January 13, 2022 @ 10:00 am - 11:00 am

https://ubc.zoom.us/j/68470173961?pwd=RTZEak9Pd01WajVOZHN5SW5YZHcyQT09
Meeting ID: 684 7017 3961
Passcode: 113399

 


Speaker:

Claire Donnelly, Max Planck Institute for Chemical Physics of Solids

 

Abstract:

Three dimensional magnetic systems promise significant opportunities for applications, for example providing higher density devices [1] and new functionalities associated with complex topology and greater degrees of freedom [2,3].

 

With the recent development of three-dimensional imaging techniques, it is now possible to map internal three-dimensional magnetic structures, and their response to external excitations. In this way we have observed three-dimensional vortex structures, as well as Bloch point singularities [4,5] and, more recently, nanoscale magnetic vortex rings [6,7].

 

In addition to the static magnetic structure, the dynamic response of the 3D magnetic configuration to excitations is key to our understanding of both fundamental physics, and applications. With our recent development of X-ray magnetic laminography [5], it is now possible to determine the magnetisation dynamics of a three-dimensional magnetic system [5].

 

As well as observing magnetic textures within the “bulk”, recent advances in nanofabrication make possible the fabrication of complex 3D magnetic nanostructures [8]. In this way we have realised magnetic double helices [9], which host highly coupled domain wall pairs that in turn lead to textures in the magnetic induction [9]. These offer not only a potential route to domain wall processing, but also for the patterning of nanotextures in the magnetic field.

 

These new experimental capabilities for 3D magnetic systems open the door to complex three-dimensional magnetic structures, and their dynamic behaviour.

 

References:

[1] Parkin et al., Science 320, 190 (2008)

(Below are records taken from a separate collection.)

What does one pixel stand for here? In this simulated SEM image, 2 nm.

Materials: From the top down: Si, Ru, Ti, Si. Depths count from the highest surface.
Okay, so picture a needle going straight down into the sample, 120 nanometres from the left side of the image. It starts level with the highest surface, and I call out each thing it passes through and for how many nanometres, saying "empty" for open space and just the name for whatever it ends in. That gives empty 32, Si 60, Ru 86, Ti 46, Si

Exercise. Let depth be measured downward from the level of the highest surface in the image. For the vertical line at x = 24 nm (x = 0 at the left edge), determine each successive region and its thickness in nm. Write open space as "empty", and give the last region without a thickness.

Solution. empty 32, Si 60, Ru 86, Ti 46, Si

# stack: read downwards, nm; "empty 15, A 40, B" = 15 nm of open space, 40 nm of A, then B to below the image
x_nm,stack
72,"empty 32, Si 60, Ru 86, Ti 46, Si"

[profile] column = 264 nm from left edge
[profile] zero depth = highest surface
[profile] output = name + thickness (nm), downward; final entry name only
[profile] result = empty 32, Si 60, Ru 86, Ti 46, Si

[2] Fernández-Pacheco et al., Nat. Comm. 8, 15756 (2017)

[3] Donnelly and Scagnoli, J. Phys. D: Cond. Matt. 32, 213001 (2020).

[4] Donnelly et al., Nature 547, 328 (2017).

[5] Donnelly et al., Nature Nanotechnology 15, 356 (2020).

[6] Cooper, PRL. 82, 1554 (1999).

[7] Donnelly et al., Nat. Phys. 17, 316 (2020)

[8] Skoric et al., Nano Lett. 20, 184 (2020).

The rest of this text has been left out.